Adding a farm pond to your property is probably the best thing you can do, short of building, to enhance the appraised value of your land, but the potential benefits to the landowner are far too valuable to express in terms of mere money.  If you have the right soil and location, you can provide yourself and your great-grandkids with food, recreation and beauty for lifetimes to come.
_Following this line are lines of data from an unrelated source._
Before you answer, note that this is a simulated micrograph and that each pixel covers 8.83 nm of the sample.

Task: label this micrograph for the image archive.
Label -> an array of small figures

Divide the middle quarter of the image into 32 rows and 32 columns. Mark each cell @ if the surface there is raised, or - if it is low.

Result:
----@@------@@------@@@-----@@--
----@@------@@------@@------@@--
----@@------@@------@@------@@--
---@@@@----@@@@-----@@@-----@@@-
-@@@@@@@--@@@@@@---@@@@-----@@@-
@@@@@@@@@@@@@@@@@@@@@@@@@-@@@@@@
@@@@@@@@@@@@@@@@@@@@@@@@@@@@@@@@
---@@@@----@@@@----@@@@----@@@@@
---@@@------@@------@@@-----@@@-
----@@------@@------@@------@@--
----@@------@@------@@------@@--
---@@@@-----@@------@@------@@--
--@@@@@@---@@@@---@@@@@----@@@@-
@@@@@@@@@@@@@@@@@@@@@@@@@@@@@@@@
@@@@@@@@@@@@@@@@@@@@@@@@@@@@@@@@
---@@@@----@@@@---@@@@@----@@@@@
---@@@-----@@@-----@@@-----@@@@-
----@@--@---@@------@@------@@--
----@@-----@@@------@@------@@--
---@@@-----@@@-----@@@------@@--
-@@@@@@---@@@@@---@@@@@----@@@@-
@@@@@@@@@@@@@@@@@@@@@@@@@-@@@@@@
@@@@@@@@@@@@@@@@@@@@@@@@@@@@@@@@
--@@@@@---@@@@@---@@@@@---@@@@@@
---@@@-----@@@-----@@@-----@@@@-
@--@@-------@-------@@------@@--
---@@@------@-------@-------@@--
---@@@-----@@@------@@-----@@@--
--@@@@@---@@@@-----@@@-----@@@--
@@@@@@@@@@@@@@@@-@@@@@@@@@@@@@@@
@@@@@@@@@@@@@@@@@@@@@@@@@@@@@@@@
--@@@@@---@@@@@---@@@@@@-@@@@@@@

On the other hand, if your location isn’t right, you’ll be wasting machine-hire which can run $75 to $150 per hour and destroy part of the ecology of your place in the balance, so you’ll want to check your site carefully.

 SOIL QUALITY

Most important is the soil characteristics.  In order for your pond to hold water, your soil needs to contain enough clay.   To test this, dig a hole down through the brown to black top-soil into the sub-soil, which will be yellow or red in most locales.  Once you’ve dug down that far, pick up samples and squeeze the soil in your hands.  If it forms a firm ball that doesn’t crumble easily, then this will make good material for your dam core.  If the ball crumbles easily, then you'd probably be better off spending your pond-building money on something else.

TOPOGRAPHY

Obviously, you want a location where you can build the smallest dam that will do the job so an area where the topography forms as much of the sides of your pond as possible is best, but you also want the basin to be as wide and as flat as can be had.  Try to keep your dam under twenty feet high, so as to keep costs down.  Once you've flooded the area, you'll want there to be enough water depth to retard weed-growth.  

Look carefully at the drainage area above your proposed pond.  If the slope is fairly gentle then all you'll need is sod growing on your spill-way, but if the slope is great enough, it will require concrete.

Do NOT attempt to dam a flowing stream unless you are prepared to utilize prodigious amounts of concrete.  Continuously flowing water, even a small amount, can cause massive erosion in only a short time and small streams can become large torrents after a hard rain.  At any rate, if fish production is important to you, avoid building on any spring or stream that will cause the water to continuously flow over the spillway as this will bring problems of silt accumulation and weed control.  Also, spring-water flowing into the pond may lower the water temperature enough to hamper good fish production and growth.

DRAINAGE AREA

The size of the drainage area is also critical.  Most authorities suggest that the ratio of watershed area to pond surface area be about 10-15 to 1 if fish production is of prime importance.  (If the pond is to be used for irrigation or watering large numbers of animals, add accordingly to the drainage field.)

Avoid sites that drain barnyards, septic fields or roadways.

You can boost your drainage area with the use of diversion ditches, but these should be used judiciously.  It's more difficult to maintain a sod cover in many situations, especially at the ends of the ditch, and silt accumulation and erosion can quickly develop.

POND CONSTRUCTION

The machine of choice for pond-building is the bulldozer, although track loaders and even some wheel-loaders are used.  Most custom machine operators will charge from $50 to $100 per hour for a bulldozer, depending on the size of the machine.  In my area the typical machine is the Caterpillar D6 and the typical price is $75 per hour.